UNIX, on the other hand, takes a far more elegant route. It merges the new volume into the existing filesystem tree, grafting its contents onto an existing directory. Take the example of a floppy disk: this diagram shows what my / filesystem tree looks like when I've added the new volume to it (this is called mounting the volume).

Worth noting
You will notice here that my floppy disk's contents are grafted onto (mounted under) the /floppy/ directory. Those of you with a bit of experience with floppies and Linux are likely to notice that on your system, this probably isn't the case. Most Linux distributions mount removable media under /mnt/floppy/, /mnt/cdrom/, etc. Those of you who use Solaris or BSD, however, will find nothing out of the ordinary - by default, they mount removable media in top-level directories such as /floppy/. This, of course, is the beauty of the UNIX approach. Because you can mount a volume under any directory you like, you can choose what path you use to access your floppy drive, and I can choose mine.

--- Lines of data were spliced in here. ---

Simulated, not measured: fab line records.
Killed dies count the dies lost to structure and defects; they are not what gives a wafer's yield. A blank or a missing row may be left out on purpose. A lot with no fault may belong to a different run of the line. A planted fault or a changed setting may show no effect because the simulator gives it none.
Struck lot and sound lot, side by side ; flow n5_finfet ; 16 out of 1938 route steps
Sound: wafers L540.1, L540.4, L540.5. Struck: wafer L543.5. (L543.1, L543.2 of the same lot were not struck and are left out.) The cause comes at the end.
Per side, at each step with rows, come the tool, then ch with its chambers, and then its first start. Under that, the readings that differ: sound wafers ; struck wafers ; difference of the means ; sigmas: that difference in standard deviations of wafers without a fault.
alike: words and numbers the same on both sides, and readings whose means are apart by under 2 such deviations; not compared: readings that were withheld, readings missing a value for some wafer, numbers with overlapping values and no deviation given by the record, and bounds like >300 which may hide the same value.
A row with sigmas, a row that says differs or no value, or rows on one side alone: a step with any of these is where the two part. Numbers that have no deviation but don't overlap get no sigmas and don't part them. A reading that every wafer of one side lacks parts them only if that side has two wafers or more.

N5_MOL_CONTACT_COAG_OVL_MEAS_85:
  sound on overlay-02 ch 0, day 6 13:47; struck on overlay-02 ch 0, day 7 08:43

The best thing about this? Those dotted lines on the diagram, which show which files are from the new volume, are for illustration only. As far as a program running on the computer is concerned, there is no boundary. Yes, accessing files and directories under the /floppy directory is a little slower than the rest of the system, because the actual hardware being used is a floppy disk rather than a hard drive, but that's no concern of the software's. Therein lies the real power of the UNIX filesystem. This is the take-home point - understand this, really feel the design principles and the power they give you, and the rest is window-dressing.

Another quick illustration

It's not unusual, in corporate environments especially, to have your home directory on a different volume (specifically, one somewhere else on the network, a topic we will be coming to later), and to have it mounted automatically when you log in. With Windows systems, you add a whole new drive letter for the network volume, and any references to files on that drive (for example, "recently used documents" lists in a word processor) are inextricably linked to the drive letter, which is why one has to create even more inconsistency by abandoning the letter-allocation scheme and forcing it to occupy a constant letter such as H:. With UNIX systems, a piece of software called an automounter (another topic we'll come to later) automatically mounts your home directory from the remote machine, and /home/your_username (a constant, standardised location for a user's home directory) starts seamlessly referring to files on a different computer to the one you're using.

Pretty neat, huh?

Exercises

Because of this lesson's conceptual nature, there are no exercises or demonstrations. However, I'd recommend that you explore your root directory. Find out what sort of things lurk in which directories. If you find something interesting that you're not sure about, ask me what it is!